The S-Star Cluster at the Center of the Milky Way: On the nature of diffuse NIR emission in the inner tenth of a parsec

TL;DR

This study investigates the diffuse near-infrared emission and stellar mass distribution around the Milky Way's central black hole, using imaging and simulations to understand the nature of the S-star cluster and its dark components.

Contribution

It combines observational data with N-body simulations to constrain the stellar and dark mass near Sagittarius A* and assesses the impact of stellar perturbations on star orbits.

Findings

Stellar mass from luminosity is much smaller than the total mass inferred from orbital dynamics.

Diffuse light from faint cluster members is below residual levels after bright stars are removed.

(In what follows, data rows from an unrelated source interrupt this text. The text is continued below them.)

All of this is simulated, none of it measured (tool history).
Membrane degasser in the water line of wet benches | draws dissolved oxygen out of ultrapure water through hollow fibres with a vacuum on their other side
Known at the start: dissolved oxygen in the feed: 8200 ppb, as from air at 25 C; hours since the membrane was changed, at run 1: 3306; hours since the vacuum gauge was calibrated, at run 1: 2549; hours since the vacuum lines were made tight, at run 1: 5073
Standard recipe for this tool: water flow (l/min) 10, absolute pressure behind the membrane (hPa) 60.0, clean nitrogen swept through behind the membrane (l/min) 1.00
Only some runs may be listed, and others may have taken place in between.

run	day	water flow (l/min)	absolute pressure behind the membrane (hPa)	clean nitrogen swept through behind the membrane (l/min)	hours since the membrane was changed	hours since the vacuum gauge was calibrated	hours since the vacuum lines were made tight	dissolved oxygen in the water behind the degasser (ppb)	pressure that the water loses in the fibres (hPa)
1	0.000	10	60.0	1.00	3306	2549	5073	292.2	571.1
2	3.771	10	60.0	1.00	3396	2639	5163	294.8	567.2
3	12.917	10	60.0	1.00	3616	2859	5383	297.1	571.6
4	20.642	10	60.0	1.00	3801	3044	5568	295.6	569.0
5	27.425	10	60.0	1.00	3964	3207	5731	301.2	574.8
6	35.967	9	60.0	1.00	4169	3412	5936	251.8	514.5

Star blending at 2.2 μm can last for about 3 years due to proper motions.

Abstract

Sagittarius A*, the super-massive black hole at the center of the Milky Way, is surrounded by a small cluster of high velocity stars, known as the S-stars. We aim to constrain the amount and nature of stellar and dark mass associated with the cluster in the immediate vicinity of Sagittarius A*. We use near-infrared imaging to determine the $K_\mathrm{s}$-band luminosity function of the S-star cluster members, and the distribution of the diffuse background emission and the stellar number density counts around the central black hole. This allows us to determine the stellar light and mass contribution expected from the faint members of the cluster. We then use post-Newtonian N-body techniques to investigate the effect of stellar perturbations on the motion of S2, as a means of detecting the number and masses of the perturbers. We find that the stellar mass derived from the $K_\mathrm{s}$-band luminosity extrapolation is much smaller than the amount of mass that might be present considering the uncertainties in the orbital motion of the star S2. Also the amount of light from the fainter S-cluster members is below the amount of residual light at the position of the S-star cluster after removing the bright cluster members. If the distribution of stars and stellar remnants is strongly enough peaked near Sagittarius A*, observed changes in the orbital elements of S2 can be used to constrain both their masses and numbers. Based on simulations of the cluster of high velocity stars we find that at a wavelength of 2.2 $\mu$m close to the confusion level for 8 m class telescopes blend stars will occur (preferentially near the position of Sagittarius A*) that last for typically 3 years before they dissolve due to proper motions.